5. Talent and ownership
- A named team that will own the system after launch — not just build and leave.
- The skills gap is honestly assessed and a plan exists to close it.
- Executives understand the system well enough to sponsor and defend it.
- The people whose work it changes have been involved, not surprised.
The 90-day path
Phase 1 — Days 1–30: Frame and baseline
Establish the value pillar and start the data pillar. Run a focused discovery: interview the people closest to the problem, rank candidate use cases, and pick one to pursue. Capture the baseline metric now — you cannot prove improvement you never measured. Write the one-paragraph thesis: this use case, worth this much, carrying this risk.

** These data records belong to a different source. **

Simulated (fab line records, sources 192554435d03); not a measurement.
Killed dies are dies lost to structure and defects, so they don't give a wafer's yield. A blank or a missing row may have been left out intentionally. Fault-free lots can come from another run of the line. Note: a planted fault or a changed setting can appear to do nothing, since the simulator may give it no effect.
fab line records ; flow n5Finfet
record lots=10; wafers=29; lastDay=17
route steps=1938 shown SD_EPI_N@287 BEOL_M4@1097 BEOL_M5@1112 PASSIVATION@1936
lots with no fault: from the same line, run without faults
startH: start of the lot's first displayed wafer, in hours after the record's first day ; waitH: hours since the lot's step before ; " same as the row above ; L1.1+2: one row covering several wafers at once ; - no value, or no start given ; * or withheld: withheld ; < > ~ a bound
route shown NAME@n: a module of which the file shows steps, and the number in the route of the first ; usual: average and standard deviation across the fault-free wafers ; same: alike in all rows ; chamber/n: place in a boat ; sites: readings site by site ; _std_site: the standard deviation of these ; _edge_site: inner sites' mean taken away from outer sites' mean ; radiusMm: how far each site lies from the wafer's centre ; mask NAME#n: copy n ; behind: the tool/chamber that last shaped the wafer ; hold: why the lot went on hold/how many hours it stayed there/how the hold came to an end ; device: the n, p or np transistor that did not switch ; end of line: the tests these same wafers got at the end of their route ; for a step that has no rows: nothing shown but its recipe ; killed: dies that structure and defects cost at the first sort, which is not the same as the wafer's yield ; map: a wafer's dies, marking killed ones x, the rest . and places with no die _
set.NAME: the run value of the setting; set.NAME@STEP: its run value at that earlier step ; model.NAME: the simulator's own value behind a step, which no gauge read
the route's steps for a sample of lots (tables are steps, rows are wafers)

Phase 2 — Days 31–60: Verify and de-risk
Pressure-test the assumptions. Confirm the data is real, reachable, and good enough. Build the threat model and classify the data. Draft the governance policy and name the decision owner. By the end of this phase you should know not whether AI could help in theory, but whether this build will work in practice.
Phase 3 — Days 61–90: Decide and specify
Convert verified readiness into an architecture an engineering team can build — system design, data flows, and controls, before a line of code. Make the build/no-build decision explicitly, in front of the people accountable for it. If a pillar is still weak, you now know exactly which one, and whether it is fixable or fatal.
A 90-day readiness sprint that ends in a confident "not yet" has done its job. It is far cheaper than a build that discovers the same truth six months and a budget later.
How to use this checklist
Score each pillar honestly: green where the condition is met, amber where it is in progress, red where it is missing. A use case with any red pillar is not ready — it is a list of risks waiting to surface during the build.
The point of readiness is not caution for its own sake. It is to make the first build boringly likely to succeed, because every condition it depends on was verified before anyone wrote code. That is what turns AI ambition into an outcome instead of an experiment.